Astrology Taurus Apart

Why Do We Look to the Stars for Answers?

by Maud Woolf

About a year ago a friend of mine, in the middle of a ‘getting to know you’ talk with a potential boyfriend, let it slip that she believed in horoscopes. His response was to break up with her on the spot. My friend took this rather well, despite the abrupt end to the blossoming romance. Her reasoning: it was a typical Virgo move. Depending on the reader his response could appear as anything from a massive overreaction to an understandable or even commendable decision. It’s easy to discuss the zodiac in terms of pure scientific evidence – or in its case the lack thereof. But, like Santa and soulmates, horoscopes don’t operate on logic: they operate on emotion. As a non-believer myself, I find it hard to understand the emotional hold horoscopes have. Horoscopes aren’t tied to familial background like religion or hard evidence like science, so what am I missing? The basic concept is at least vaguely familiar to most people. Every person is assigned one of twelve star signs, determined by the position of the sun at the time of birth, all of which correspond to certain character traits. They can be used to guide your interactions with others as well as tell your future.

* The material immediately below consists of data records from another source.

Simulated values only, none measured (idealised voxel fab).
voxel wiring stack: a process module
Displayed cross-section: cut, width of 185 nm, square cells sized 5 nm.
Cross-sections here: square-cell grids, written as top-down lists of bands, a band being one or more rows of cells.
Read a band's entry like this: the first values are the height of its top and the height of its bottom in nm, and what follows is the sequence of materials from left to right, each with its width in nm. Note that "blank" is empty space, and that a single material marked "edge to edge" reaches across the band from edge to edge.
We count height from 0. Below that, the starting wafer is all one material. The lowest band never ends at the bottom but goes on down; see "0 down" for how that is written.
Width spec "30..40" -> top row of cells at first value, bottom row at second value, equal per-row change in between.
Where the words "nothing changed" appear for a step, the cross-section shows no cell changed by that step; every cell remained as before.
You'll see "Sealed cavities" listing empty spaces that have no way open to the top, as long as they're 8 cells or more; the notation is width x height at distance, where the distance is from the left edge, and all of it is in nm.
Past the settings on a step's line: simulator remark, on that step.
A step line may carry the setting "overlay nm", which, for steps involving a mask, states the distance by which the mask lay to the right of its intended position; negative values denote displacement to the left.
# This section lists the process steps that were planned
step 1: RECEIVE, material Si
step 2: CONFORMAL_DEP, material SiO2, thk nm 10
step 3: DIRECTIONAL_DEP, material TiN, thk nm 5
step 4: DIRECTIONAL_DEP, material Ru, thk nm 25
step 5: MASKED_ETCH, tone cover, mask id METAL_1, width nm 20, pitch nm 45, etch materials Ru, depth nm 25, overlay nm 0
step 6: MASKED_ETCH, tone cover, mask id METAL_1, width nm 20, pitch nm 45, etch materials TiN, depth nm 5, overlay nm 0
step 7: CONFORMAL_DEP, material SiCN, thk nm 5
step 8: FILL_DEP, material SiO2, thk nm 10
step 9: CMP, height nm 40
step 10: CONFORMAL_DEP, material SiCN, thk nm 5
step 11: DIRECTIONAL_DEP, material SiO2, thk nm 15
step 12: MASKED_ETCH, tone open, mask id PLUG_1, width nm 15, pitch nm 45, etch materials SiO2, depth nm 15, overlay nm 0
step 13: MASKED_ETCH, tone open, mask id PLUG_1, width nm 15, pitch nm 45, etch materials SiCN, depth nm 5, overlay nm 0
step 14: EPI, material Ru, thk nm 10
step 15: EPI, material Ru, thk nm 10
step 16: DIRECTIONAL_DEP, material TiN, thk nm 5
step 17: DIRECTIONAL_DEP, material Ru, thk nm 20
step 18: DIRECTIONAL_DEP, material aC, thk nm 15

Astrology seems to be popping up everywhere, and by everywhere, I mean of course everywhere on social media.

In June 2015 horoscope memes peaked in popularity on Tumblr, but posts matching star signs to fast food outlets and ABBA songs still circulate to this day. The zodiac retains an incredible shelf life in an era in which memes sometimes exist for less than 24 hours before becoming stale.

Perhaps as a result of this exposure, it’s not hard to find casual believers. Chances are you know at least one person who can tell you how being a Leo affects your love life. Another friend noted that they don’t believe in it but they do enjoy it. My friends and I enjoy giving each other gloomy predictions of the future based on the sage words of Hello!. What other pseudoscience could boast the same entertainment factor? It’s rare to find someone who practices homoeopathy for a laugh.

Yet actual belief is something rather different than casually flicking through a daily prediction in a magazine. Indeed, the statistics show only a small base of true believers.

A YouGov survey indicated that only 8% of British people believe that horoscopes can predict the future.

Yet, a larger portion of 20% believed that it could accurately tell you about yourself or other people. This difference indicates that the root of belief in horoscopes is a desire to know people rather than the future. advice not only for ourselves but for others. From only a birth date you can decipher the entire imagined trajectory of a relationship couched in terms of ‘compatibility’.

The quest for self-discovery is compelling – I can’t have been the only one to procrastinate by finding out which The Good Place character I am on a Buzzfeed quiz (Chidi). From Harry Potter houses to the slightly more scientific Myers-Briggs test, everything basically boils down to the same desire: to find some external framework for who we are.

Star signs don’t seem to be so focused on a sense of kinship within a group. If we slice up the entire human population into twelve, that makes an awful lot of Virgos to go around. The idea of being basically the same as a huge number of strangers doesn’t become reassuring so much as depressing. Instead, astrology seems to provide a sense of security over the ultimately unknowable mystery of who we are and how we connect to others.

We believe in horoscopes because we want to believe that we can understand the unknowable. The reality is life and people are messy. Relationships are messy. Horoscopes are something to cling to when nothing else makes sense. For me, the idea that a stranger could believe they have you pegged from a simple birthdate rubs me up the wrong way. But then again maybe that’s just because I’m a Libra.